I think the Marlins should keep Sandy unless they are offered two MLB top 100 prospects one one top 30 overall. If he regains his form they can get even more. I agree with trading all of the others except Xavier.
They won’t get that at this point. He’s a 7 ERA starter. If they got one top 100 prospect that’d surprise me. They should really hold unless they think he’s broken:
That kind of haul isn’t even in the right zip code for Alcantara given his current performance. Contending teams are looking for someone who can be dropped into the top end of the rotation right away, not a rehab project. He’s going to stay put. Somebody is going to like Bender’s bender, though.
Yup. No contenders are interested in watching Sandy pitch terribly in 2025.
He probably nets a better return over the winter with many more teams being interested.
Exactly. They likely will see a better market for him this winter. It isn’t as if he could pitch much worse for the rest of the season than he has so far. Most teams wouldn’t even keep him in the rotation now.
Alcantara is expensive. Sure they could get more at next years trade deadline IF he bounces back but if he doesnt they won’t get squat. And they will have to pay his salary until they trade him.
Too much right now. They could drive up bidding by just being real if they want to deal him. They could even target prospects on smaller market teams who think they see some kind of window opening. Absolutely NO one is going full bore on all those Top 100s and Top 50s right now. A team acquiring is taking a little risk.
The only reason not to hold him now would be there a larger market probably. Which means your pro scouts have a broader range of targeted talent in their systems.
Buddy it’s going to look more like this two top 300 prospects or 1 top 100 (maybe not even that)
I think they should wait and see where they are closer to the deadline. They are playing pretty good right now. What we learned from the Tigers last year. If you want to make up ground all you have to do is win.
There is no need to wait until the deadline. With a -55 run differential the Marlins are totally open for business. Any glimmer of hope for contending is a complete mirage.
Bendix won’t be clinging to any short runs of success.
Marlins don’t have the Tigers talent 1-26 or on the 40 man roster.
I think the Marlins definitely should trade Cabrera. He’s never pitched better. He has a history of injuries and inconsistency maybe his stock goes higher but its high right now and hes risky I would trade him.

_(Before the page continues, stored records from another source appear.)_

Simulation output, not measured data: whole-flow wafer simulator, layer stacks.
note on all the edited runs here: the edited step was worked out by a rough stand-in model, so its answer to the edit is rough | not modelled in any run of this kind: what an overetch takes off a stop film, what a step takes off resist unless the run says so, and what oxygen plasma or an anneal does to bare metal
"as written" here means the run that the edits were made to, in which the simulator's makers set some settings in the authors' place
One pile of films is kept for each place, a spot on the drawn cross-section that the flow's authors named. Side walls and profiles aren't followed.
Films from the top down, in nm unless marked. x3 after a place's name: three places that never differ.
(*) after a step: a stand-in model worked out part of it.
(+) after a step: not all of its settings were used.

Alcantara who knows. He’s expensive so if he doesnt start playing well soon hes going to have negative trade value. I think he makes sense for fringe contenders that need a long shot to compete. I dont think he makes such sense on a sure fire contender.
Once again if anyone forgot, Cal is available 🤣
Cal Raleigh!
If only.
Ramirez ain’t bad himself. We’ve seen quite the surge in power hitting catchers lately.
That’s always good for baseball.
If we had Cal Raleigh, why would we trade him?
Marlins sell. Selling high is no different here.
Trolling with lazy tired, old narrative I see.
Is Janson Junk someone they’d move? I’d think so
At age 29, I believe they will too.
I bet the only guy they trade from this article is Quantrill for the proverbial bucket of balls. They’d be lucky to get salary coverage for Sandy, and I have doubts they’ll be offered much for Cabrera—they might get 20 offers in the neighborhood of last years Erick Fedde return (aka just about nothing). Even if a front office is bullish about him turning a corner, only an idiot would deal high quality prospects for that injury sheet.
Hey Brad, if Cabrera has 2 good starts after the Break I guarantee you will be calling the GM/PoBO who emerges with Cabrera a total idiot
Well, I guess let’s see what he costs. A quantity-based offer might be worth the risk. The chance that Cabrera doesn’t finish the season (let alone provide value through his control years) is somewhere in the neighborhood of 60%. That’s scary when the Marlins are going to be asking for first-round caliber, near-Majors talent.
I just don’t see how a WS contender can trust a guy with a 7 era ?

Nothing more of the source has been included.